Disaster recovery: 2-site replication

Thank you for your feedback!

Disaster Recovery: 2-site replication
The recovery option “Disaster Recovery” should be selected for recovery when there are issues with the infrastructure that will prevent a graceful recovery of virtual machines from a local vCenter to a remote vCenter. Unlike the “Planned Migration” option, most errors that the recovery plan encounters will be ignored by SRM. The only errors that will prevent a recovery in disaster recovery mode are failures in the recovery site infrastructure. Anything from minor errors to a complete failure of the protected site infrastructure will not prevent a recovery operation run in disaster recovery mode.
If possible, the “Planned Migration” is preferable as it will more likely allow for a clean subsequent reprotection and/or failback. Therefore, if errors are encountered an earnest attempt to remediate them should be made. If these errors cannot be fixed due to equipment failure or if time is of the essence and the virtual environment must be recovered as quickly as possible, the “Disaster Recovery” option should be selected.
Before executing a recovery plan failover, it is highly recommended to test the recovery plan first (preferably multiple times) using the “Test” feature offered by SRM. It should be noted that if the SRM servers are partitioned from each other over the network, test recovery is not allowed without the global option TestFailoverForce. Information on configuring and running a recovery test was discussed in detail in Chapter 4.

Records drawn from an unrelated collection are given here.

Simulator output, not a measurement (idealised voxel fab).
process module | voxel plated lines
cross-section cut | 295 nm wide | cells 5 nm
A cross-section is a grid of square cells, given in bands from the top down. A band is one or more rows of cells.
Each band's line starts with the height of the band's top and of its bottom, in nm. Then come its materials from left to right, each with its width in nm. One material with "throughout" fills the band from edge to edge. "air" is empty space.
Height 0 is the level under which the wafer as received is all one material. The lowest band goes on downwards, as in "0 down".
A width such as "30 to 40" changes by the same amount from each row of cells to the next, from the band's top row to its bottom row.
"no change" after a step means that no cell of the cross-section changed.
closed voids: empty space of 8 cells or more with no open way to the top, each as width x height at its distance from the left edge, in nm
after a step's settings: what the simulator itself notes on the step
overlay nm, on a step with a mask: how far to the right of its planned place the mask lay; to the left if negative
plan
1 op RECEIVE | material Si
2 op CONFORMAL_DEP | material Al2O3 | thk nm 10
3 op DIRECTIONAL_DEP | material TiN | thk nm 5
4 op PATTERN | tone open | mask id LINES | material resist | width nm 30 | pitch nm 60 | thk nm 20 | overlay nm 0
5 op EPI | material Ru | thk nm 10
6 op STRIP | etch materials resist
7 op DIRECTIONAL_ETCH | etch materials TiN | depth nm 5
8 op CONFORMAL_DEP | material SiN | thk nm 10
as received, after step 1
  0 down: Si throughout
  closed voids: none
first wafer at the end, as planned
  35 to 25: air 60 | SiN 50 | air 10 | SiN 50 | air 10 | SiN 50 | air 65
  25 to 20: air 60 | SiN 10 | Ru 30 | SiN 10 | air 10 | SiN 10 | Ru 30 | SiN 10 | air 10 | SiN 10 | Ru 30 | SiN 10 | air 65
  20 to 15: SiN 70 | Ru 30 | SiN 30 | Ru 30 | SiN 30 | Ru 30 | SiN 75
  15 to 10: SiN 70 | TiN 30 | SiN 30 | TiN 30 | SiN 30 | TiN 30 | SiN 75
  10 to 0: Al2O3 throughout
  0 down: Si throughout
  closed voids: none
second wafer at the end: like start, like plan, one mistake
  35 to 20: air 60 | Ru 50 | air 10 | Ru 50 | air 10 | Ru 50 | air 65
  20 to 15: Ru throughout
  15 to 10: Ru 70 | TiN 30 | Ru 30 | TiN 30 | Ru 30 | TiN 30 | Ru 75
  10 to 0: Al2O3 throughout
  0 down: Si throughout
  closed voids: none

This section will discuss disaster recovery failover in two parts:
- Recovery after failure of compute environment
- Recovery after failure of storage and compute environment
Recovery after failure of compute environment
Situations can arise where there is a failure that is limited to the compute environment while storage and replication remains online. This section assumes that the VMware environment on the protected site is down and cannot be contacted over the network by the recovery site. This leads to a disconnected state for the SRM server pairing and planned migrations will not be allowed. In this situation only “Disaster Recovery” is offered as a valid option for failover recovery modes as seen in Figure 111. In this scenario, the storage environment remains online and replication has not been halted.
Figure 111. Recovery options during a compute environment failure
Therefore, the RDF pair states are expected to be either: “Active/Active”, “Active/Bias”, “Synchronized”, “SyncInProg”, “Consistent”, or “Suspended”[1].
Note: Readers may note that neither Planned Migration nor Disaster Recovery allows for the RDF pair state of “Split”. If the RDF pair state is in a “Split” mode this indicates the user has split the replicated devices themselves and that the link is still up and a storage failure has not occurred (or has been resolved). Therefore users must re-establish the replication manually to allow for recovery.
An example recovery plan executed during a compute environment failure of the protected site is shown in Figure 112.
Figure 112. Completed disaster recovery after failed compute environment
There are a few important things to note in Figure 112:
- The steps, “Pre-synchronize Storage” and “Synchronize Storage” are skipped. This is NOT due to a storage failure. For the SRDF SRA, these steps are non-operations as SRDF ensures that data is synchronized itself and has no need for this additional operation. These steps fail simply due to the fact that the protected site compute environment is down and attempts to contact the remote SRM server fail[2].
- “Shutdown VMs at Protected Site” and “Prepare Protected Site VMs for Migration” fail. These are the steps where SRM attempts to gracefully power-down and clean up the protected vCenter before failover. Since the site is down and this is not possible, the operation fails.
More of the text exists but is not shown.